Better Call Saul - Layers Upon Layers

Peter is a few layers away from completing this illustration. It has taken him a bit longer than usual to finish but it is not from lack of trying! He’s been busy with another painting (portrait). He’ll fill us in on what he has been working on :) It’s an exciting new piece and features a certain predominant “goo” face we’ll get into a bit later (what is “goo” face you ask? Good question! Stay tuned…)

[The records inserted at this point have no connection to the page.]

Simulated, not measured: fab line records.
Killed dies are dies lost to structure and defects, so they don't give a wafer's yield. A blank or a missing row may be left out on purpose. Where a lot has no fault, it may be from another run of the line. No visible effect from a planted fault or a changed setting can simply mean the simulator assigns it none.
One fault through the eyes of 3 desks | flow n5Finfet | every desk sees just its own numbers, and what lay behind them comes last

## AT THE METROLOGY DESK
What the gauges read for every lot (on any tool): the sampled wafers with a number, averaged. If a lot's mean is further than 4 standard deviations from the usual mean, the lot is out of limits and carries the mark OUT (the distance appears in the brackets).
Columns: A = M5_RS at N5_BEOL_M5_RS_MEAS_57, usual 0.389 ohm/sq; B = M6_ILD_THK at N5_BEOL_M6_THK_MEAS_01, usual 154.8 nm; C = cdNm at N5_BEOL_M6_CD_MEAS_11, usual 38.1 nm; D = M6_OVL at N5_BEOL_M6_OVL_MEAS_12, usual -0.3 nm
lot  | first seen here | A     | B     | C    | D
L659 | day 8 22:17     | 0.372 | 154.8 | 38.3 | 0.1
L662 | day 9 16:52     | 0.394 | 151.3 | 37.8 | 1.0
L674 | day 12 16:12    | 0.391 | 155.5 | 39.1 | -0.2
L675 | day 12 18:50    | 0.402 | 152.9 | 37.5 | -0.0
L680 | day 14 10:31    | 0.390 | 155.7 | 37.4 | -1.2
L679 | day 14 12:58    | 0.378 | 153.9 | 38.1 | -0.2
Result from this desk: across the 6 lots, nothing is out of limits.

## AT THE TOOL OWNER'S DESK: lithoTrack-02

Better Call Saul / In progress /  Cimpoe Gallery

Now, to the matter at hand. Let’s talk Better Call Saul! Peter has put down all of his darkest darks and dimmer tones. The next layers are all about the specifics. We see more of the details in the face and expressions. We notice the nuances along the back wall (including some texture). The varied mug shots over Mike and Jimmy’s heads have all been  mostly completed. I love how the criminal faces takes up an overwhelming and expansive bulk of space. These criminals are some of the individuals that Mike and Jimmy will use to build and grow their respective reputations. The dye has been cast. It is the seedy element that is bearing down on the two of them, whether they realize it or not (Mike must be aware but Jimmy…not so sure about Jimmy). Season three of the show is set to start April (if I am not mistaken). Peter and I are certainly looking forward to the new season. Although Breaking Bad was favorite in its time, we’ve both concluded that Better Call Saul has done finer point of ironing out the characters that inhabit this universe. We get more of the people, more of the stuff that makes all these people tick. The fleshing out of the characters has been endlessly fascinating and further complicated by a climax we know, as viewers, is inevitable. The pacing is slowed. The tone is brighter (but no less dramatic). I love the introduction of Kim Wexler (Rhea Seehorn). She balances Jimmy out with her no nonsense approach to “lawyering” (lawyers be lawyering) but she isn’t the straight man to his funny man. She’s ten folds more complicated. She isn’t the nag. She’s isn’t the girlfriend. She’s her own complicated individual and seeing how hard she works…well, we can only hope to work that hard in order the get what we want out of life (and boy does she WORK).

I think the work and consideration Peter has put into this illustration speaks to the attention the show deserves. We want to celebrate these wonderful little moments between characters, friends and foes, and we get so much out of this image which aligns exactly with some of the things we have been talking about. We’ll post the final variation of this illustration sometime in the next few days. Peter thinks he’ll be done by the end of the week. 

We'll touch base soon !

-Ileanna Cimpoe

 

In Progress: Better Call Saul

Let's talk about something tangible. No more website housekeeping trivialities. These are not so interesting. The devil is in the details. Let's talk details.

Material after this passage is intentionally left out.